What You Should Know About Trackback Spam

What You Should Know About Trackback Spam

Trackback facilitates communication between blogs. When a blogger writes a new entry whether to comment on or refer to an entry found at another blog, the commenting blogger can notify the other blog with a Trackback ping. The receiving blog will display summaries and links to all the commenting entries below the original entry. Trackback spam is when Trackback pings to a site that directs viewers to a totally unrelated URL.

Trackback Explained

Trackback as initially released is an open specification both as a protocol and as a feature of Movable Type 2.2. This contained the first implementation of Trackback. It has always been planned as an open system or a system that could easily be implemented in other blogging tools. This is because of the fact that the real value of Trackback can only be realized when many sites support it.

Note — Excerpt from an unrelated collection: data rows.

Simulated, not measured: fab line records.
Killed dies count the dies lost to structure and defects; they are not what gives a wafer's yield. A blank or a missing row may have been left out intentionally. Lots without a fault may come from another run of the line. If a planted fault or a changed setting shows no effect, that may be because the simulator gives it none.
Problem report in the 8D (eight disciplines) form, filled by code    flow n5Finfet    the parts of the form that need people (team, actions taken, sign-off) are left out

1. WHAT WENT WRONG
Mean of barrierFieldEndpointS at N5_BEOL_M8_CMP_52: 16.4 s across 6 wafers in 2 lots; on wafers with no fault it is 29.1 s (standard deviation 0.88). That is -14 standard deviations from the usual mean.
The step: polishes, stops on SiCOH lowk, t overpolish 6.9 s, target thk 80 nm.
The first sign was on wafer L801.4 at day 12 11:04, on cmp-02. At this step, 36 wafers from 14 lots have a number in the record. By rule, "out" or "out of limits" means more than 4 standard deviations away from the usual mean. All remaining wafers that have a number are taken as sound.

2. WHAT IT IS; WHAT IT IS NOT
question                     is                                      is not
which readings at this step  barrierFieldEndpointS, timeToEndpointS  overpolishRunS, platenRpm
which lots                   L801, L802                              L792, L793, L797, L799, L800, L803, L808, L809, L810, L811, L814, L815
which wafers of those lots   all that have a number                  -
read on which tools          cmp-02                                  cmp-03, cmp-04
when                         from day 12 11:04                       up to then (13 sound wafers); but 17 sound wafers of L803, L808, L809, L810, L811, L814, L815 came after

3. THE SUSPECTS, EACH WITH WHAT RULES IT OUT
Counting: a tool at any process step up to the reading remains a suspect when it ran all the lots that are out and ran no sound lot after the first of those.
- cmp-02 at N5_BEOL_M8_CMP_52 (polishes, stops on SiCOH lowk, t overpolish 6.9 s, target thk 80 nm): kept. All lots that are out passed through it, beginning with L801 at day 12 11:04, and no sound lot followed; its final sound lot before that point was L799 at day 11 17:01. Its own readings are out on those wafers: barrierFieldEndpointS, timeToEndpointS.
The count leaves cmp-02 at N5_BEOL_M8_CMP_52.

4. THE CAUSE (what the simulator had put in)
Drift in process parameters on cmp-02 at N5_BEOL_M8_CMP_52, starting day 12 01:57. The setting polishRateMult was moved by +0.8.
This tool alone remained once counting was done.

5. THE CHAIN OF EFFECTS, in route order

Basically, Trackback is designed to provide a method of notification between websites. This is a way of one person saying to another that “This is something you may be interested in”. This can be done when a person sends a Trackback ping to the other.

Trackback is a form of remote comments where one person who wishes to comment on a post in another person’s blog writes a post on his own weblog rather than posting the comment directly on the other person’s weblog. The person commenting simply sends a Trackback ping to notify the other. Of course, this is only possible when both blogging tools support the Trackback protocol.

Trackback is likewise a form of content aggregation. When a person writes a post on a topic that a group of people are interested in, he/she sends a Trackback ping to a central server whereby all visitors can read all posts about the topic. Anyone interested in reading about a specific topic could look at the site to continue being updated on what bloggers have to say about it.

Blogging software that supports the Trackback protocol displays a “Trackback URL” along with every entry. This URL is used by the commenting blogger to send XML-formatted information about the new entry to this URL through his/her software. There are some blogging tools that are able to discover this Trackback URL automatically while others require the manual entry by the commenting blogger.

The protocol of Trackback is based on the principle of initiating the connection when sharing of information is desired rather than waiting for this same information to be discovered by other websites. Sites can communicate about related resources and are able to accomplish the automatic listing of all sites that have referenced a particular post. The ping also provides a firm, explicit link between entries as opposed to an implicit link that depends upon outside action.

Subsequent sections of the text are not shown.